I have been and remain strongly opposed to stock option expensing. The cost of options is borne by existing shareholders, not the company itself. The company and its owners are separate entities and should not be conflated.
I also believe that sophisticated investors will not be impacted by the expensing requirement, because they will be able to simply back out the bogus expense as they evaluate a company. (Many of the arguments of the anti-expensing crowd, such as that investors or industries would be hurt, are embarrassingly bad.)
FASB has decided that options should be expensed, but it has not specified the method by which to expense them. This is very poor. All the expensing methods have problems, which is admitted even by expensing proponents. Companies will have to choose among bad alternatives. Worse, Sarbanes-Oxley (among the worst laws Bush signed into law) requires that CEOs and CFOs certify the accuracy of financial reports and makes them personally criminally liable for inaccuracies. If they believe, as I do, that expensing is bad accounting, they're in a Catch-22: If they sign it, they're lying — but if they don't sign it, they're breaking the law. That isn't right.
(No nitpicking; yes, I'm assuming that the SEC will make FASB's recommendation a requirement, although that hasn't happened yet.)
If I was a CFO, and I had to expense options, here's how I'd do it. (This draws from the last of my earlier links.) I would expense options at the time they are exercised, not at the time they are granted, and I would do it by inventing two sham transactions: First, a cash payment to the employee for the spot price minus the strike price of the options. Second, the purchase by the employee of newly-issued shares for the full spot price. The result will be a cash expense ($spot-$strike) on the earnings statement and an increase in the company's assets ($spot) on the balance sheet. I regard the cash expense as entirely fake, and the portion of the asset increase beyond the strike price as also fake.

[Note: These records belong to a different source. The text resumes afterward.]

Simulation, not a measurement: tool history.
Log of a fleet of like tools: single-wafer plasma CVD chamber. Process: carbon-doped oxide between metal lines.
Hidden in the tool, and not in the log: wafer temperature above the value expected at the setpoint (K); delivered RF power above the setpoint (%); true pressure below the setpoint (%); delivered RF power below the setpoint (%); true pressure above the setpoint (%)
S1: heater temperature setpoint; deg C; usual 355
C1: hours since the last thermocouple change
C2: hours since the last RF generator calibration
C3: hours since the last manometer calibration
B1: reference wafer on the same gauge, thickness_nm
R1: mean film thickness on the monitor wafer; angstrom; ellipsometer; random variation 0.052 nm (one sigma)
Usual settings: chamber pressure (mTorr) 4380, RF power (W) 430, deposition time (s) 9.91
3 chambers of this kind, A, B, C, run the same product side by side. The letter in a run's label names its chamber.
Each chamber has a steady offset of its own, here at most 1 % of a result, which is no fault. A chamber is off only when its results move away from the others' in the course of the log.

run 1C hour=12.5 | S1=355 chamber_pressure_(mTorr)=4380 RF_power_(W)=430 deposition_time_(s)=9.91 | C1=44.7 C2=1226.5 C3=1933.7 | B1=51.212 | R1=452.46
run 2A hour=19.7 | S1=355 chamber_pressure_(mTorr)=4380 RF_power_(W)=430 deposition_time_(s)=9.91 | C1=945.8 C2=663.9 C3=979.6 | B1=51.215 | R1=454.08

In the end, that would recreate the actual effect of exercised stock options: stock dilution to existing shareholders and an increase in the company's assets ($strike) … and the sham expense and sham asset increase, both equal to ($spot-$strike).
Yes, it's lying. But that's what FASB wants.
When I proofread this, I found and fixed a serious error. Take my expensing method with a grain of salt, I haven't spent much time thinking about it yet.